On its website, Dogecoin presents itself as ‘an internet currency’, a common title before the now more-accepted term cryptocurrency. This already sufficiently describes the jovial style of this digital currency and its community.
Doge: the cryptocurrency that does not take itself seriously
It is usually small transactions (of no more than €10) which are covered by Dogecoin. It is thus mainly used in the context of micropayments such as the purchase of an app, songs or the payment of online tips.
Initially, DOGE was to be capped at 100 billion tokens and once this cap was reached, 5.2 billion tokens would be re-injected annually. However, by June 2015, 100 billion Dogecoins had already been mined. Today, the issuance of Dogecoin is unlimited. Its algorithm is based on proof-of-work using script technology.
A short history of Dogecoin
Two names hide behind this canine cryptocurrency: Billy Markus, a programmer, and Jackson Palmer, who works in Adobe’s marketing department in Sydney.
Jackson Palmer, co-founder of Dogecoin
The two friends had only one goal: to create a silly, yet fun cryptocurrency. Palmer first acquired the internet domain www.dogecoin.com and then placed the effigy of the ‘doge’ with text in Comic Sans on a token for the logo. In short, everything to capture the trend of the time.
With the platform set up, Markus decided to create the cryptocurrency to go with it. He did so by first basing it on Luckycoin, itself based on Litecoin.
Note that Luckycoin still exists, with a market-cap of around $10,000.
A Luckycoin, a real relic from a bygone era
The DOGE currency would very quickly become a huge success, its market-cap climbing to $2 billion by January 2018 before dropping to the $250 million it is today. It’s success was due to two factors: its jokey side which people could sympathise with, but also the favourable economic climate for crypto at the time.
Dogecoin, the irresistible cryptocurrency
With its seductive dog logo, DOGE never fails to have an emotional impact. Above all, it represents an extension of the Shiba Inu meme in the field of cryptocurrency.
Its economic model, which is limited to micropayments, helps to facilitate its popularity because it does not represent a large financial risk or investment for the average user. As such, Dogecoin feeds into many faucets (distributors of free cryptocurrencies).
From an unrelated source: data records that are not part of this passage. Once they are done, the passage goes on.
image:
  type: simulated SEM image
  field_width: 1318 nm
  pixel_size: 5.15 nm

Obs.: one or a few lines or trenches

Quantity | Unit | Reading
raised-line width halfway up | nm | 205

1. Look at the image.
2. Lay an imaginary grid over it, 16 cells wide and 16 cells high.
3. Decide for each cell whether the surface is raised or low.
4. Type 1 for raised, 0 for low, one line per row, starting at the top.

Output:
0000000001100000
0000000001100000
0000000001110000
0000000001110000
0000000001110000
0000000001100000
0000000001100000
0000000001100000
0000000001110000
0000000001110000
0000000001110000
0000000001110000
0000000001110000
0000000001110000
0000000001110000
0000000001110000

Better yet, this cryptocurrency is used on certain social networks such as Reddit, which allows internet users to reward each other for publications and comments. Inexpensive and oriented towards small transactions, Dogecoin has thus managed to integrate itself in the daily lives of internet users, enabling it to easily increase the size of its community.
A currency which arose during a Bitcoin crisis
In 2013, Bitcoin was weathering a storm that caused its price to plummet: China prohibited Chinese banks from investing in Bitcoin. This would be the year in which the crypto community would see a happy, but small alternative born in December. Dogecoin would also benefit from a boost: its addition to Robinhood, the popular trading app, as well as other exchange apps. As a result, Dogecoin experienced growth of around 300% in the very same month of its creation, actually going from $0.00026 to $0.00095 in 72 hours.
Generally, when we speak of a figurehead, we think of the people who take to the main stage. For Dogecoin, the star is the cute little dog that embodies it. The first figure we think of when we talk about DOGE is the doge. The impact of this Japanese dog’s popularity on the coin is undeniable.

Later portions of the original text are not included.